Why bother? Well, for several years I had sidestepped going to MIPIM, believing that an international showcasing event seem very far removed from my own commercial property world in Derby. Two factors, however, strongly influenced my thinking this year, thus making my mind up about going to Cannes. Firstly, the Marketing Derby ‘juggernaught’ is now quite rightly gaining national recognition. At its core is an unswerving desire to raise the external perception of Derby, to make its offer distinctive and to make sure that it fully punches its weight as a location for doing business and attracting investment.

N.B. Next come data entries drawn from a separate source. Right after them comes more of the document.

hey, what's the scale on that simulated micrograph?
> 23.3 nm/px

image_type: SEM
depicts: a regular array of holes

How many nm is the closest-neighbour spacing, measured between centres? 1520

Secondly, and apologies because I have raised it before in this column, this next phase of City Centre regeneration is so, so critical. The successful delivery, completion and occupation of the proposed new office developments for Derby city centre will make or break Derby Cityscape’s emerging Masterplan – it’s as simple as that. With so many local businesses having already relocated in recent years, these proposed developments will not be filled by Derby-driven demand alone; instead we need to attract inward investment.

Understandably, many of the decisions which control the choice of location for footloose investors is made by decision makers located in the core cities, but specifically within London and the South East - and increasingly in Europe.

An opportunity to work in a team and showcase Derby’s best attributes to those individuals was too good an opportunity to miss. Derby City Council’s role in supporting a team in Cannes has, in my opinion, been very harshly criticised. I do not always see eye to eye with Derby City Council but could not help but be impressed by the genuine hardwork put in by certain individuals (they know who they are!) and believe me, when you are competing alongside hundreds of other cities and regions, it does give you as a delegate a massive reassurance when you are able to introduce the leader of the City Council to a potential investor who has been previously fobbed off by lower ranking Civil Servants from other city locations. Put simply, you had to be there to see it and experience it.

Finally, and I know any readers in Nottingham or Leicester will not like this, but the Derby team and the Derby sponsored event were the undoubted highlights for me of the whole East Midlands Delegation. We really seemed to want it a little bit more – that’s the lesson for next year and I would strongly urge all bondholders and would-be bond holders to get behind Derby’s 2009 MIPIM initiative and support it where you can.

The alternative is to do what dozens and dozens of Baltic States did and that was spend millions and millions of Euros having the largest hoardings, the most lavish presentations and ultimately populated by vacuous, albeit visibly pleasing young blonde ladies resident to those Baltic States. Now there’s a thought!